India have victory in reach as Australia folds in second innings: T1D4

Australia 380 & 9/232 (84 ov, Henriques 75*, Ashwin 5/90) lead India 572 (Dhoni 224, Kohli 107, Tendulkar 81, Pattinson 5/96, Lyon 3/215) by 40 runs with one 2nd inns wicket in hand: T1/4 D4/5 at Chennai.

MS Dhoni didn't add many to his overnight score before he was caught behind off James Pattinson for 224/265b (6x6, 24x4), a superb and sustained display of breathtaking audacity underpinned by technical skill on a wicket taking spin.

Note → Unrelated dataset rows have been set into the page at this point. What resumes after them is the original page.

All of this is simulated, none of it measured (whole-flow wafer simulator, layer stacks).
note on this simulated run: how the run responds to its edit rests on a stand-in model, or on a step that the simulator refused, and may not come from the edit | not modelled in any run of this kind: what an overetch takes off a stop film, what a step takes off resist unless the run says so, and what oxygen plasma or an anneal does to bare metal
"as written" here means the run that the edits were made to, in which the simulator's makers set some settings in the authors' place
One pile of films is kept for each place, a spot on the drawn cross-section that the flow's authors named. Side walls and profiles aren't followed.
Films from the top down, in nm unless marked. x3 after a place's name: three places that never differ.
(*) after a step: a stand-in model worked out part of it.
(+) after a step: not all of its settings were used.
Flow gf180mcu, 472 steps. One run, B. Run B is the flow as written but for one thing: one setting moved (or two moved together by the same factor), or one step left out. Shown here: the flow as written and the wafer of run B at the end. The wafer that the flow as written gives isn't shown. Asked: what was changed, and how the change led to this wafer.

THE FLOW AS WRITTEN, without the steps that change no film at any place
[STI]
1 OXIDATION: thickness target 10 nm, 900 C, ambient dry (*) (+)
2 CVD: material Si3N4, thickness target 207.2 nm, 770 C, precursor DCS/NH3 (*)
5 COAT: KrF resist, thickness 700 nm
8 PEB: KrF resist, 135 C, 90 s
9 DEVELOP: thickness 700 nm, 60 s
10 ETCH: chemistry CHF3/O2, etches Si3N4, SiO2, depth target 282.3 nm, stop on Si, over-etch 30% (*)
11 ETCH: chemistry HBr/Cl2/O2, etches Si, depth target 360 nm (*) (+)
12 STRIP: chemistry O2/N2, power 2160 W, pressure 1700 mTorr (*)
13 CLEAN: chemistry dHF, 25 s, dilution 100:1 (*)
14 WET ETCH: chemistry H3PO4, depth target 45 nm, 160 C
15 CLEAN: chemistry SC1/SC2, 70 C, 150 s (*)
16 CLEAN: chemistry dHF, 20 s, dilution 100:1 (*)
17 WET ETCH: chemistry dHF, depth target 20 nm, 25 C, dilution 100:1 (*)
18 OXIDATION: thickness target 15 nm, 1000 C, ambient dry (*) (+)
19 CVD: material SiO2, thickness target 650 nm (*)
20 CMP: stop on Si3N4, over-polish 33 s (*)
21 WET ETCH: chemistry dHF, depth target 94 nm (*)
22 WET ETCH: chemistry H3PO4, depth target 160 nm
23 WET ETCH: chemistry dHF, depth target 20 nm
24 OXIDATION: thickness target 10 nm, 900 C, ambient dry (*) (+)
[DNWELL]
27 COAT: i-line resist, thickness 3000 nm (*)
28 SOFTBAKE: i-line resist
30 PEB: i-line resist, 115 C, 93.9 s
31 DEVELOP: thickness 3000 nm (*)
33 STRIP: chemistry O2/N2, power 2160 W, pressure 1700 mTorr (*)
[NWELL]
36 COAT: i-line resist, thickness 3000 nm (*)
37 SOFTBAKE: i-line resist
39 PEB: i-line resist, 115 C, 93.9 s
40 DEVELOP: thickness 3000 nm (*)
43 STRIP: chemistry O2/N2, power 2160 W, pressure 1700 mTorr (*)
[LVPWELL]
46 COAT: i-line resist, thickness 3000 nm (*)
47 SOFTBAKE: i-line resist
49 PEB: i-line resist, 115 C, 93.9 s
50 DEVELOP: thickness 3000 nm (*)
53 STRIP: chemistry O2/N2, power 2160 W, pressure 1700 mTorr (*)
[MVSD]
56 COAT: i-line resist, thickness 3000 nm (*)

Australia, 192 behind after Dhoni's match changing innings, needed to produce their own Dhoni (or two) to make a good fist of a reply. But a fourth day pitch more akin to a sixth or seventh day one at home (which only underscores Dhoni's class in mastering its demons) was always going to be difficult to post even a fair to middling total on.

And so it proved. There were a couple of low key vignettes from the Australian top order, but against the Indian spinners ( who opened the bowling and have delivered 81 of the 84 overs to date) on an increasingly venomous pitch only no7 Moises Henriques 75*/ 124b (2x6, 6x4) enhanced his reputation.

Henriques and Nathan Lyon have so far put on 57 for the last wicket, the largest partnership of the innings and the one which has made India have to bat again and the match to go into the fifth day. But it will not stop an Indian victory, nor should it stop Australian soul searching.

Sunday, February 24, 2013

Dhoni knocks wind out of Australia's sails: T1 D3

India 8/515 (141 ov, Dhoni 206*, Kohli 107, Tendulkar 81, Pattinson 4/89) lead Australia 380 by 135 runs with 2 1st inns wkts in hand: T1/4 D3/5 at Chennai.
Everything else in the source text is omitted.